Dr. Conradie’s three respondents also have interesting connections to CTS. Dr. Christine Hong and Dr. Mindy McGarrah Sharp are the two newest members of the faculty at Columbia Theological Seminary. Their responses not only give us all a chance to learn from their wisdom but for this journal, in its own way, to introduce them to the wider CTS-related community that constitutes our readership. Dr. Hong is the new Assistant Professor of Educational Ministry and Dr. McGarrah Sharp is the new Associate Professor of Practical Theology and Pastoral Care. Each of them brings the insights of not only their respective disciplines but their capacities as interdisciplinary thinkers to their responses. CTS is fortunate to have these two marvelous scholars joining its ranks and you can find out more about them here. And the third respondent, Dr. Brian Powers, holds both MDiv and ThM degrees from CTS as well as a freshly-minted PhD in theology from Emory University, where he wrote his dissertation on the important topic of moral injury, especially as it pertains to combat veterans. He is early in his career but pay attention to his name!

Speaking of those with CTS and Emory connections, the curriculum for this edition was written by Brittany Fiscus-van Rossum, who earned her MDiv with honors this year at CTS and who begins a PhD in the Ethics and Society program at Emory University in the fall. We at @ this point are proud of the work she did at CTS, grateful for her contributions to this edition, and eager to see what she does at our sister institution up the road.
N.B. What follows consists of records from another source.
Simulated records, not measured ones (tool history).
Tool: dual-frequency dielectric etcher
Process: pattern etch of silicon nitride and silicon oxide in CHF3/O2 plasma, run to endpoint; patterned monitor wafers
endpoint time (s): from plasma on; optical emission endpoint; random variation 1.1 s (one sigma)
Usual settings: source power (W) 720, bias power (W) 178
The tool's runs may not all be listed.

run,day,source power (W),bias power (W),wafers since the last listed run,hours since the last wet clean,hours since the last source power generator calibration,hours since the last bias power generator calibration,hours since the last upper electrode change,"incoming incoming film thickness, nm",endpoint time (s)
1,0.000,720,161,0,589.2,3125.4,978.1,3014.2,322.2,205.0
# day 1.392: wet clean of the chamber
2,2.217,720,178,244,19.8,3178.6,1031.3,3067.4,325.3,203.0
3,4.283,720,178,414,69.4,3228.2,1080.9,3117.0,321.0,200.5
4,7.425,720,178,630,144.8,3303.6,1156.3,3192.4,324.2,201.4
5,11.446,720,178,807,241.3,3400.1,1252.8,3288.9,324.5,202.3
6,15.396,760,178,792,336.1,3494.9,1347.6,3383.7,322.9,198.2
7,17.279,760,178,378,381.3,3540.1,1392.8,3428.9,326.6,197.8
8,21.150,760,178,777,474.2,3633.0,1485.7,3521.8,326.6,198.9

Beyond these writers, the journal benefits from the continued work of Ginny Seibel, an MATS student at CTS and Associate Editor of @ this point and Andy Schmidbauer, who has been with the journal from its beginning as our website manager. Thanks to the both. Finally, two members of the editorial board have rotated off the board this year. Our thanks to Drs. Marcia Riggs and Kim Long for their work on the journal over the past years.

And so an editor’s note that begins with ritual and sin ends with gratitude. Perhaps there’s something in that transition worth thinking about—much as there is much to think about in this edition of @ this point.